Exponentiated gradient reduction is an in-processing technique that reduces fair classification to a sequence of cost-sensitive classification problems, returning a randomized classifier with the lowest empirical error subject to
fair classification constraints. The code for exponentiated gradient reduction wraps the source class
fairlearn.reductions.ExponentiatedGradient
available in the https://github.com/fairlearn/fairlearn library,
licensed under the MIT Licencse, Copyright Microsoft Corporation.
This version of exponentiated gradient reduction (implemented in aif360.algorithms
) wraps the sklearn compatible version of exponentiated gradient reduction implemented in aif360.sklearn
. For a detailed tutorial on sklearn compatible exponentiated gradient reduction see examples/sklearn/demo_exponentiated_gradient_reduction_sklearn.ipynb.
import warnings
warnings.filterwarnings("ignore", category=FutureWarning)

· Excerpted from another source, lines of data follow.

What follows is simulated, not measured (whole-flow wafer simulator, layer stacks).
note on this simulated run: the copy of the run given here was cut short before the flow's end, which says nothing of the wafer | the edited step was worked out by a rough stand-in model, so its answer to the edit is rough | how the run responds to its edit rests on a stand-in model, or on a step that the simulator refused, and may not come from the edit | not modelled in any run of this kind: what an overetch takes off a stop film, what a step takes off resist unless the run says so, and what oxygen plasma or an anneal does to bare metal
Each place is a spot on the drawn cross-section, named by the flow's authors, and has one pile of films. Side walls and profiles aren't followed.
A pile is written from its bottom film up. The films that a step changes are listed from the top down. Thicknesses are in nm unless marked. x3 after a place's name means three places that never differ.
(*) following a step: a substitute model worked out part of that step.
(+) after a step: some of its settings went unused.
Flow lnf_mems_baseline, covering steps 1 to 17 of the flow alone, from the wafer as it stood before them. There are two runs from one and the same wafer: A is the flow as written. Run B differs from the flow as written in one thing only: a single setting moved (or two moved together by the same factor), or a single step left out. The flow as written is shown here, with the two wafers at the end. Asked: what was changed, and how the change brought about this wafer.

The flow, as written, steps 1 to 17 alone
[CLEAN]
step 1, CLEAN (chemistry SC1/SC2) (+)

# Load all necessary packages
from aif360.metrics import BinaryLabelDatasetMetric
from aif360.metrics import ClassificationMetric
from aif360.algorithms.preprocessing.optim_preproc_helpers.data_preproc_functions import load_preproc_data_adult
from aif360.algorithms.inprocessing.exponentiated_gradient_reduction import ExponentiatedGradientReduction
from sklearn.linear_model import LogisticRegression
from sklearn.preprocessing import MaxAbsScaler
from sklearn.metrics import accuracy_score
from IPython.display import Markdown, display
import numpy as np
# Get the dataset and split into train and test
dataset_orig = load_preproc_data_adult()
privileged_groups = [{'sex': 1}]
unprivileged_groups = [{'sex': 0}]
np.random.seed(0)
dataset_orig_train, dataset_orig_test = dataset_orig.split([0.7], shuffle=True)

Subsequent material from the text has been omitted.